If something which one imagines to be easily possible is not, or does not happen, then one may be a.s.sured that something stands in the way of the thing, and that it is--impossible. Our time has its art, science, etc.; the art may be bad in all conscience; but may one say that we deserved to have a better, and "could" have it if we only would? We have just as much art as we can have. Our art of to-day is the _only art possible_, and therefore real, at the time.

Even in the sense to which one might at last still reduce the word "possible," that it should mean "future," it retains the full force of the "real." If one says, _e. g._, "It is possible that the sun will rise to-morrow,"--this means only, "for to-day to-morrow is the real future"; for I suppose there is hardly need of the suggestion that a future is real "future" only when it has not yet appeared.

Yet wherefore this dignifying of a word? If the most prolific misunderstanding of thousands of years were not in ambush behind it, if this single concept of the little word "possible" were not haunted by all the spooks of possessed men, its contemplation should trouble us little here.

The thought, it was just now shown, rules the possessed world. Well, then, possibility is nothing but thinkableness, and innumerable sacrifices have hitherto been made to hideous _thinkableness_. It was _thinkable_ that men might become rational; thinkable, that they might know Christ; thinkable, that they might become moral and enthusiastic for the good; thinkable, that they might all take refuge in the Church's lap; thinkable, that they might meditate, speak, and do, nothing dangerous to the State; thinkable, that they _might_ be obedient subjects; but, because it was thinkable, it was--so ran the inference--possible, and further, because it was possible to men (right here lies the deceptive point: because it is thinkable to me, it is possible to _men_), therefore they _ought_ to be so, it was their _calling_; and finally--one is to take men only according to this calling, only as _called_ men, "not as they are, but as they ought to be."

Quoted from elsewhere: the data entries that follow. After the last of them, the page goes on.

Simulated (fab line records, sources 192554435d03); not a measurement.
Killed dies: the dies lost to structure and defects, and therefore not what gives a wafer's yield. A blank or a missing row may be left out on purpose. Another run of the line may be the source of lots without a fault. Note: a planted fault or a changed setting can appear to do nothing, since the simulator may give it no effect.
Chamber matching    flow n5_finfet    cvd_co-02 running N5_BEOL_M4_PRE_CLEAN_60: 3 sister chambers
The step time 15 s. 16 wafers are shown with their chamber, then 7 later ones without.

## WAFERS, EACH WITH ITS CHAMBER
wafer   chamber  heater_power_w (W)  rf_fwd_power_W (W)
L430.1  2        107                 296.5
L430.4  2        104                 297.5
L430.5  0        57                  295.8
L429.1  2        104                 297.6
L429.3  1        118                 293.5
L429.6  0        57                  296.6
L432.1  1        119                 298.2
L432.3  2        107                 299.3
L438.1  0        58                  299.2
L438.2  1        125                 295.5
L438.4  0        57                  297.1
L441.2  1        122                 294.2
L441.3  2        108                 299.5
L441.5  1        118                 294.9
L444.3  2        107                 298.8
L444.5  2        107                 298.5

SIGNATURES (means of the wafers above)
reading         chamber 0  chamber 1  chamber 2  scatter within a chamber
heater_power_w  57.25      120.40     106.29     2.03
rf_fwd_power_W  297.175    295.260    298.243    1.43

And the further inference? Man is not the individual, but man is a _thought_, an _ideal_, to which the individual is related not even as the child to the man, but as a chalk point to a point thought of, or as a--finite creature to the eternal Creator, or, according to modern views, as the specimen to the species. Here then comes to light the glorification of "humanity," the "eternal, immortal," for whose glory (_in majorem humanitatis gloriam_) the individual must devote himself and find his "immortal renown" in having done something for the "spirit of humanity."

Thus the _thinkers_ rule in the world as long as the age of priests or of schoolmasters lasts, and what they think of is possible, but what is possible must be realized. They _think_ an ideal of man, which for the time is real only in their thoughts; but they also think the possibility of carrying it out, and there is no chance for dispute, the carrying out is really--thinkable, it is an--idea.

But you and I, we may indeed be people of whom a Krummacher can _think_ that we might yet become good Christians; if, however, he wanted to "labor with" us, we should soon make it palpable to him that our Christianity is only _thinkable_, but in other respects _impossible_; if he grinned on and on at us with his obtrusive _thoughts_, his "good belief," he would have to learn that we do not at all _need_ to become what we do not like to become.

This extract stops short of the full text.